2nd
L (Yr 7 Entry) 9-10
Achievement Standard
By the end of Year 10, students interact with peers, teachers and others using
Auslan to communicate about personal interests and broader issues relating to
the Deaf community.
They participate in class discussions, explaining and clarifying positions,
asking follow-up questions, using non-manual features for topicalisation or
negation and responding to each other’s comments, for example IF DS:place-person
DEAF TEACHER MEANS DEAF HEARING STUDENT EQUAL-all.
They initiate and sustain interactions; ask for repetition, clarification or
confirmation; use more elaborate sentence structures, such as embedding clauses;
and use discourse markers such as SURPRISE, INCREDIBLE, WOW or UM.
They engage in different processes of collaborative learning, including
planning, negotiating and problem-solving, using familiar and some spontaneous
language.
They follow protocols when interacting with each other or with interpreters or
Deaf visitors to the classroom, for example by interrupting conversations
appropriately, waiting for eye gaze or for the signer to finish, or by providing
context for a new participant joining a conversation.
Students locate, interpret and analyse information from a variety of signed
texts, such as announcements, news reports and vlogs, using context and
knowledge of depicting conventions to work out unfamiliar meaning.
They demonstrate understanding by paraphrasing, summarising and explaining main
ideas, key themes or sequences of events.
They interpret different types of creative and imaginative texts, such as Deaf
performances or different expressive art forms, describing and comparing their
responses.
They plan, draft and present informative and imaginative texts, linking and
sequencing ideas using conjunctions such as BUT or IF… THEN… as well as joining
clauses with NMFs to build cohesion and to extend clauses.
With support, they use constructed action (CA) to portray characters in a
narrative, modify indicating verbs for non-present referents with increasing
accuracy across a text, for example PRO1 ASK-her and use more complex entity
depicting signs, for example DS(point):man-walks-slowly.
They translate and interpret texts and create bilingual texts and resources to
use in the wider school community, comparing different interpretations and
making decisions in relation to dealing with instances of non-equivalence.
Students explain culturally appropriate and ethical behaviour for interpreting
and translating texts, and consider potential consequences of inaccurate
interpreting.
They reflect on how their own ways of communicating may be interpreted when
interacting with deaf people, and modify elements of their behaviour such as the
use of eye contact, facial expression or body language as appropriate.

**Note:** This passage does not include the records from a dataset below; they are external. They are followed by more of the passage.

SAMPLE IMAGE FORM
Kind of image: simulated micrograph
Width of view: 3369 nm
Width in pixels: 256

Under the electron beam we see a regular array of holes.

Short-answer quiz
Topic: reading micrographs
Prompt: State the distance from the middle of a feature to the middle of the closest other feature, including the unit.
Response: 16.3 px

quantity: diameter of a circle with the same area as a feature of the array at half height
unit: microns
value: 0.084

Students identify and describe instances of CA in signed texts and explain how
signers use CA and depicting signs in composite utterances.
They identify and classify non-manual features in signed texts and describe
their function.
They know that signs can be iconic in a number of ways, and identify iconic
signs that represent a whole object or part of an object.
They distinguish between viewer and diagrammatic space, including whether viewer
space refers to referents that are present or non-present.
Students investigate and analyse the nature of variation in the use of Auslan,
explaining influences such as geographical location, social groupings and
history, educational experience, age of learners, family background and degree
of contact with Signed English or other languages.
They make comparisons between the ecologies of Auslan and signed languages in
other countries, in relation to issues such as language policies and rights,
advocacy, reform and language vitality.
They identify factors that help to maintain and strengthen the use of Auslan,
such as intergenerational contact and bilingual school programs.
Students know that Auslan plays an important role in the expression and
maintenance of Deaf culture and in assuring the rights of every deaf person.